ChancefordSchool12-56

As often happens, while looking for something else in the newspaper microfilms at the York County Heritage Trust Library/Archives, I came across a December 1956 Gazette and Daily article with an architectural perspective of the planned Chanceford elementary school at the Brogue.

The construction would bring about the closing of some of the last one-room schools in the county. The article reads:

Architect’s Drawing for Proposed Chanceford Township Building

Contracts totaling $451,392 for the construction of a 16-room elementary school building in Chanceford township have been signed. The signing by the Chanceford Township school authority took place at Shenk’s Ferry school building.

The brick building will be erected on a tract of land of between eight and nine acres at The Brogue opposite the site of the present Brogue school as a replacement for 14 outmoded one-room school buildings.
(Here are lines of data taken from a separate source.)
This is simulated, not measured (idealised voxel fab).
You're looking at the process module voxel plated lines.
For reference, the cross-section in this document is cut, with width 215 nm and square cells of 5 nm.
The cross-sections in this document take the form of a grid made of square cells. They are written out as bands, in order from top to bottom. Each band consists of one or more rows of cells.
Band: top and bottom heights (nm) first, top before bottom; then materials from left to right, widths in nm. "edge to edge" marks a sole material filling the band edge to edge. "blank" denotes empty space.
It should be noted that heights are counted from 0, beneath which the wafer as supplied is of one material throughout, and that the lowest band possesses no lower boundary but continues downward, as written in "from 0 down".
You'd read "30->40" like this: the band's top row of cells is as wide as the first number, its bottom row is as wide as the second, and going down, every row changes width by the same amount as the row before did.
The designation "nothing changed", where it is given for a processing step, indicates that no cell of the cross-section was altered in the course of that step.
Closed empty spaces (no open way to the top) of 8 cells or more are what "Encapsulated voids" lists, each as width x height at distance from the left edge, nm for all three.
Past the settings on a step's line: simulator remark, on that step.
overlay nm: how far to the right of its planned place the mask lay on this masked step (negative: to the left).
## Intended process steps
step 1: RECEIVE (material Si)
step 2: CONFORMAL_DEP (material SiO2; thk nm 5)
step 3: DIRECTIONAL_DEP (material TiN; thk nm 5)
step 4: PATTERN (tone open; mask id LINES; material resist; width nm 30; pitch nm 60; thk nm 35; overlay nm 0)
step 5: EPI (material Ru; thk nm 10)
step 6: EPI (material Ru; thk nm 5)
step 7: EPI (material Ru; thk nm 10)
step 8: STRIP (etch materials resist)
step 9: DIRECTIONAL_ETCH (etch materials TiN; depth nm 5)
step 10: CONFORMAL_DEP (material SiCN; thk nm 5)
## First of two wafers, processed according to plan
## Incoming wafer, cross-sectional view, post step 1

C.M. Gross, Dover, received the general contact on a low bid of $304,725.00. Bortner Brothers, York, will install the plumbing at a cost of $49,132. The heating system will be installed for $68,385 by Diller Weirman, Hanover. Miller Brothers, Mt. Wolf, have received the contract for the installation of the electrical system at a cost of $29,150.

The project will be financed through a loan of $560,000 made through Ira Haupt and company, New York City, at an interest rate of 4.449 percent. The loan made on a basic 40-year contract will be paid through annual rentals of $35,000.

The building designed by Buchart Engineers, Inc., York architects, will include an all-purpose room with state, a kitchen, faculty, music and storage rooms in addition to the 16 classrooms which are designed to accommodate 480 pupils. Construction is expected to be completed by the end of December 1957.

The site was purchased from Paul Hively, who now is serving as secretary of the school authority. Other authority members are: Karl Smeltzer, president; Charles Craley, treasurer; Lester Shelley and William Bender. Luther M. Gohn, Theodore Wallace, Stewart Grim, Ralph Meyers and Joseph Pomraning comprise the school board.

One-room schools which will be replaced by the new structure are: Glen Allen, Trinity, Guinston, Dellinger’s Gipe’s, Collinsville, Battle Hill, Weiser’s, Conrad’s, Thompson’s, Shaw’s, St. James, Shenk’s Ferry and Brogue.

I attended two of those schools, Glen Allen (also known as Hake’s) and Brogue before my family moved to Windsor Township, which had consolidated their schools into a new building about 1950.

Click here for my previous post on the dedication of Chanceford Elementary School in August 1958.

The Red Lion Area school district, of which both Chanceford and Windsor Townships are a part have built more new schools over the years, opening and closing them as development caused population shifts. Chanceford was closed at the end of the 2009 school year. According to a York Dispatch article last year, the Red Lion Area School District had decided to sell the school after having rented it out for a few years. It is currently listed on a local commercial realty website.